'Fuel On The Fire For Market Sell-off': US Equities Decline On Hot Inflation Figures

US inflation figures beat expectations
The Dow Jones dropped 0.6% upon opening after US inflation figures came in higher than expected in January, rising 0.5% month on month, leading to concerns interest rates could rise faster than expected.
The US Bureau of Labor Statistics announced the Consumer Price Index increased 0.5% in January on a seasonally-adjusted basis, while over the last 12 months, the index was unchanged reporting a rise of 2.1%.
This was surprise compared to consensus estimates that expected a rise of 1.9%.
Following the data release, the Dow Jones fell 0.6% and the S&P 500 initially dropped but by around 3.11pm GMT had rebounded.
The yield on 10-year Treasuries rose 4 basis points after the inflation numbers were released to near a four-year high of 2.88%, while the dollar index jumped as much as 0.5%.
Today's release was eagerly anticipated following the sharp market sell-off last week.
The higher-than-expected inflation figures mean expectations of three rate rises from the Federal Reserve this year have been raised, with the first predicted to happen as early as March.

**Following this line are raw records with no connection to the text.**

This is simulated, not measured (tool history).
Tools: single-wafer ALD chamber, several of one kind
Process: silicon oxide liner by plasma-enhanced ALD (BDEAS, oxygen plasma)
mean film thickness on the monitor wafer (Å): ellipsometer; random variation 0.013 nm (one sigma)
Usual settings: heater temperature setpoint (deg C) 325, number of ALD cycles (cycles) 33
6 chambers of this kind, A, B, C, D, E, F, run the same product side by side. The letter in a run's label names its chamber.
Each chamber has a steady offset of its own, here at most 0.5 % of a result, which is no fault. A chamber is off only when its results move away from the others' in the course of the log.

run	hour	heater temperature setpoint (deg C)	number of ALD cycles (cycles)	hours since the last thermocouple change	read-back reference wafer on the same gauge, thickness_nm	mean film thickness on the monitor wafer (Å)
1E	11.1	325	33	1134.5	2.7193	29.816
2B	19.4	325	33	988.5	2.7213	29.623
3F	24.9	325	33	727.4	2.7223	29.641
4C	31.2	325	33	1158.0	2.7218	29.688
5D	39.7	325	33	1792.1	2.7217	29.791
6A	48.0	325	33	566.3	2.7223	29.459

Warning bond and equity market sell-off has further to run as inflation fears build
Industry reaction
Luke Bartholomew, investment strategist at Aberdeen Standard Investments, said: "There is a risk that this could pour fuel on the fire of last week's market sell off. That boiled down to real sensitivity to the prospect of higher inflation that markets had anticipated. That nervousness is not going away.
"With unemployment so low, growth going to get big boost from tax cuts and the newly announced spending increases, the stars are aligned for inflation to pick up more from here. So this could set off another round of selling as some investors fret about what it means for US interest rates."
Farewell dear Janet: End of an era at the Federal Reserve
Mitul Patel, head of interest rates at Janus Henderson Investors, said: "Although this print was higher than expected, risks remain in both directions for the coming year. The recently announced fiscal stimulus package comes at a time where the labour market is already very tight, which coupled with a weaker dollar, could lead to higher levels of inflation in the future.
"On the other hand, should recent oil price declines extend further and money supply remain weak, inflation may move lower. The housing market is also likely to exert some downwards pressure on inflation, whilst structural economics, demographic and technological forces that have weighed on inflation lower over recent years, are likely to continue."
Richard Carter, head of fixed interest research at Quilter Cheviot, said: "After the recent bout of volatility, investors were hoping for a benign US inflation report today to allay some of the fears about rising interest rates and more hawkish central banks. Unfortunately this was not to be the case.
"While some of the jump was due to clothing prices, the strength was broad-based enough to justify further interest rate hikes from the Federal Reserve. We would expect this number to lead to more short-term turbulence as markets continue to fret about a regime shift taking place."